Curt Gowdy, Legendary Sportscaster & ASA Vice President, Dies
(l. to r.) The 1985 ASA Hall of Fame Inductees Mel Allen, Curt Gowdy and Jack Brickhouse with ASA President Lou Schwartz
Curt Gowdy, legendary sportscaster and Vice President of the American Sportscasters Association, died on February 20, 2006, of leukemia. He was 86.
Well-known as the longtime "voice" of the Boston Red Sox, Gowdy made his broadcasting debut in 1944 in Cheyenne, Wyoming in a high school football game. His distinctive play-by-play style during his subsequent broadcasts of baseball and basketball in Oklahoma City earned him a chance with the New York Yankees and Mel Allen in 1949. In 1951 Gowdy became lead announcer for the Red Sox, a position he held for the next 15 years.
Gowdy's numerous network television assignments, first for ABC and later for NBC and CBS, ran a wide range of sports, earning him the somewhat derisive nickname of the "broadcaster of everything". He called play-by-play for professional and collegiate football, covering the American Football League throughout its ten-year reign and continuing as a lead announcer after the AFL's merger with the National Football League in 1970. Over the course of a career that stretched into the 1980s, he also covered Major League Baseball and college basketball; called 13 World Series, 16 baseball All-Star Games, 9 Super Bowls, 14 Rose Bowls, 8 Olympic Games and 24 NCAA Final Fours; and hosted ABC's long-running ”American Sportsman” series.

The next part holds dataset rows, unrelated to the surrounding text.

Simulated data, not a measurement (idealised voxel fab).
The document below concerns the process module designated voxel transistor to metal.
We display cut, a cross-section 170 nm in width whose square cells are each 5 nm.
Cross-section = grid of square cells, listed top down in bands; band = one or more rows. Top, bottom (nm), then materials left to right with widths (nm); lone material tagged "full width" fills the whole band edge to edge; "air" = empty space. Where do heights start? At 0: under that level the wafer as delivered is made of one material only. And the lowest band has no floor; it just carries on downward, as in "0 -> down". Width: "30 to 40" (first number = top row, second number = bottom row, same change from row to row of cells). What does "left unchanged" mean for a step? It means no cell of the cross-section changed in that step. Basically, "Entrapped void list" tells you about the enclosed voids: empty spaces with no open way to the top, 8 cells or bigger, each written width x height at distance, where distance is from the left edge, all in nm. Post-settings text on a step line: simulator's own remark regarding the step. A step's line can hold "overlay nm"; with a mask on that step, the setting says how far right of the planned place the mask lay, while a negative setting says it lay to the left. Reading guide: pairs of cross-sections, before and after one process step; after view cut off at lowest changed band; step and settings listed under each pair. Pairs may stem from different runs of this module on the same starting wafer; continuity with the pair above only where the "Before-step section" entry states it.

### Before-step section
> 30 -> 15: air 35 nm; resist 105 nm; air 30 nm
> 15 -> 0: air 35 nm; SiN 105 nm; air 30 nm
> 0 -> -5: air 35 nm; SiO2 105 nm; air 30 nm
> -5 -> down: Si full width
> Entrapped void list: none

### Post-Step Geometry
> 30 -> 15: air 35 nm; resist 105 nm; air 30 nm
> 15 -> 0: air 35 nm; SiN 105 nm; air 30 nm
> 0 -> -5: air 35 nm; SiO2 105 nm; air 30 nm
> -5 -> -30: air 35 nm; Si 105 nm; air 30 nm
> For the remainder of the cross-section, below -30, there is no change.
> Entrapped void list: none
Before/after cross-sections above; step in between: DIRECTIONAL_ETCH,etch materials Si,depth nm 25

In 1970 Gowdy became the first sportscaster to receive the George Foster Peabody Award. He was the recipient of the Ford C. Frick Award from the Baseball Hall of Fame in 1984 and was inducted into the ASA Hall of Fame in 1985. In 1992 Gowdy received both the Pete Rozelle Award from the Pro Football Hall of Fame and a lifetime achievement Emmy. He was selected to the Boston Red Sox Hall of Fame in 1995. Gowdy was president of the Basketball Hall of Fame for several years, and that institution's Curt Gowdy Award (presented annually to outstanding basketball writers and broadcasters) is named after him.
In 1963 Gowdy purchased WCCM and WCCM-FM in Lawrence, Massachusetts, later changing the FM station's calls to WCGY. Gowdy also owned several radio stations in Wyoming, before selling his broadcast interests in 1994.